Statutory provisions controlling fundraising

Street collections

Raising money or selling goods for charity in streets or public places usually requires a permit or license from appropriate local authority

House-to-house collections

House-to-house collections must have a license or an exemption. Exemptions from the need to obtain a license may be granted by:

  • The Home Secretary - for a collection over a wide area (the whole of England and Wales or a substantial part of it); or
  • The local Police - for a local collection to be completed within a short period.

The term collection includes visits from house-to-house, and also visits to public houses, offices and factories to appeal for money, other property (for example clothes) or to sell things on the basis that part of the proceeds will go to a charity. At present these collections are regulated by the House-to-House Collections Act 1939, and the House-to-House Collections Regulations 1947 and 1963.

New Regulations for public charitable collections

The Charities Act 1992 (Part III) makes provision for new Regulations to be made governing public charitable collections to replace the separate existing legislation on street and house-to-house collections. No date has yet been set for the new Regulations.


Charities may run lotteries in order to raise funds for their charitable purposes as defined in Section 3 and 5 of the Lotteries and Amusements Act 1976. The profits of such lotteries that are promoted by charities or by subsidiary companies on their behalf are exempt from tax provided the lottery is conducted within the requirements of this Act and the lottery profits are applied solely to the purposes of the charity.

Where a subsidiary company, rather than the charity, is registered as the society under Section 5 of the Lotteries and Amusements Act 1976 the lottery profits will belong to the company and not to the charity for tax purposes. The exemption will not apply and the company will need to pass the profits to the charity under Gift Aid to obtain relief from tax.

There are two main types of lotteries of interest to charities both regulated by the Lotteries and Amusements Act 1976 as amended by the National Lottery etc Act 1993:

  • small lotteries; and
  • society lotteries.

Small lotteries

Small lotteries do not need to be registered but they have to be incidental to an exempt entertainment. Exempt entertainments are defined by the 1976 Act and include fêtes, bazaars and dinner dances. Certain conditions have to be met which include no cash prizes, the sale and issue of tickets and announcement of the results must be carried out during the entertainment and on the premises where it is held and no more than £250 can be spent on buying prizes.

Society lotteries

Where a charity is promoting the sale of lottery tickets which will exceed £20,000 in value (or if taken together with sales from previous lotteries in the same year will exceed £250,000) it will be necessary to register with the Gambling Commission. Charities conducting lotteries below these thresholds are required to register with the local authority.

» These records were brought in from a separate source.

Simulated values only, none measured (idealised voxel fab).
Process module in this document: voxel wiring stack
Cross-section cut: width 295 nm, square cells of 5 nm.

There are detailed statutory regulations about the conduct of lotteries covering accounts, age restrictions, the maximum price of tickets and the amounts which may be paid out in prizes and deducted for expenses. Trustees are advised to consult the appropriate local authority or the Gambling Commission for further advice

Professional fundraisers and commercial participators

Where trustees decide to raise funds by employing a professional fundraiser or by entering into a promotion with a commercial participator they need to be aware of the provisions of Part II of the Charities Act 1992 (as amended by the Charites Act 2006) and The Charitable Institutions (fundraising) Regulations 1994 (SI 1994/3024).

What are the requirements for agreements between charities and professional fundraisers or commercial participators?

The requirements include:

  • A written agreement, in a prescribed form, between the charity and the professional fundraiser or commercial participator.
  • A statement to be given to inform potential donors what proportion of their donation will be used to pay the costs of the fundraiser.
  • The public to be informed how the charity will benefit from its involvement with a commercial participator.
  • The transfer of funds raised by professional fundraisers or commercial participators to the charity.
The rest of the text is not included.